Obviously their unfinished status at the time Kafka died has something to do
with this. But the bright eye of nighmarish satire works best in the
concentrated form of the short story.
There’s
a problem with the provenance of Kafka’s works, related both to how Max Brod
rescued them from oblivion and how they have been presented to us piecemeal
over the years.
Kafka
was first made available to English-speakers by the huband-and-wife translators
Edwin and Willa Muir.
As
well as translating all three of Kafa’s longer novels, the Muirs, in the 1930s,
twice presented readers with selections of Kafka’s shorter pieces. One such
selection was called In the Penal Colony,
and consisted of all the shorter pieces that had been published in Kafka’s
lifetime. This included a translation of Die
Verwandlung, which the Muirs, the first translators of the tale, called The Transformation. Only later did other
translators call it Metamorphosis,
and subsequent editions of the Muirs’ own translation adopted this title too.
The
other volume consisted of shorter pieces that were not published in
Kafka’s lifetime – some of them incomplete. This collection the Muirs called The Great Wall of China and Other Pieces.

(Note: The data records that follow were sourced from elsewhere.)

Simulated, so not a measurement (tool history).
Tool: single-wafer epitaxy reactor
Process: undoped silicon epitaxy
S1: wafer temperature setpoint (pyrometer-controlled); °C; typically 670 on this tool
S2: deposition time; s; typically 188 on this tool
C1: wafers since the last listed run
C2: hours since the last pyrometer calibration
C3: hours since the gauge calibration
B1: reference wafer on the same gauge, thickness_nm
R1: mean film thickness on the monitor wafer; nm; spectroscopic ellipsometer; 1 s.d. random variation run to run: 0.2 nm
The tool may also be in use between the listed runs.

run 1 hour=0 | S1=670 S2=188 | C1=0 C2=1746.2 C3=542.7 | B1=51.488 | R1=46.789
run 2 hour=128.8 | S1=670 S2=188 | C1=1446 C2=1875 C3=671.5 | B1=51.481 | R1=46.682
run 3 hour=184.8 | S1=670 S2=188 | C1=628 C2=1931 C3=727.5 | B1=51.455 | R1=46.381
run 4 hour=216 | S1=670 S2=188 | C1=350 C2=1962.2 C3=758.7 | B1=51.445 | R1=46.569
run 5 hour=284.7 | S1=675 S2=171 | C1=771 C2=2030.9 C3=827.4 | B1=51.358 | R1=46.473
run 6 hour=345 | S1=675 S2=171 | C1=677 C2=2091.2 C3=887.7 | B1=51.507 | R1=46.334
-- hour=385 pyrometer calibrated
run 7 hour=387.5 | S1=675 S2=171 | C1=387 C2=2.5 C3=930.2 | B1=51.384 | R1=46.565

I stick to my view that Metamorphosis
is the greatest piece of writing Kafka ever produced. But I found much to
attract me to the Great Wall of China volume,
if only because of the oddly cheerful tone of the first selection.
“Investigations of a Dog” is certainly
the most whimsical long story by Kafka that I have read – almost a
light-hearted parody of his more serious tone, as if he could no longer take
these questions as seriously as he once did, because he now knew they admitted
of no clear or simple answer. In the first person, an old dog recounts his
earnest explorations of the nature of the world and of dogdom when he was
young. He was scandalised by the sight of dogs dancing to music on their hind
legs – and hence exposing obscenely their sexual organs. He is confused by
“floating dogs” who live their days on cushions far above the heads of dogs and
only ocasionally come down to the level of other dogs. He becomes obsessed with
the question of where food comes from, as it seems simply to drop from the sky.
So he experiments with starving and not taking food, and hence has the mystical
experience that occupies the last page of the story. The story’s irony works in
a number of ways: (i) The narrator dog nowhere acknowledges or seems aware of
the existence of human beings [who presumably provide the food, train dancing
circus dogs and carry about on cushions pampered pug-dogs etc.] This coud be a
parody of human beings’ lack of awareness of God; or (ii)The dogs use of
“incantations” (i.e, howling) to get their food, and their attempts at a
“science” of food, could be a parody of human religion and attempts to explain
the universe by rational science. Either way, the narrator dog’s existential
bafflement both mirrors and echoes our own.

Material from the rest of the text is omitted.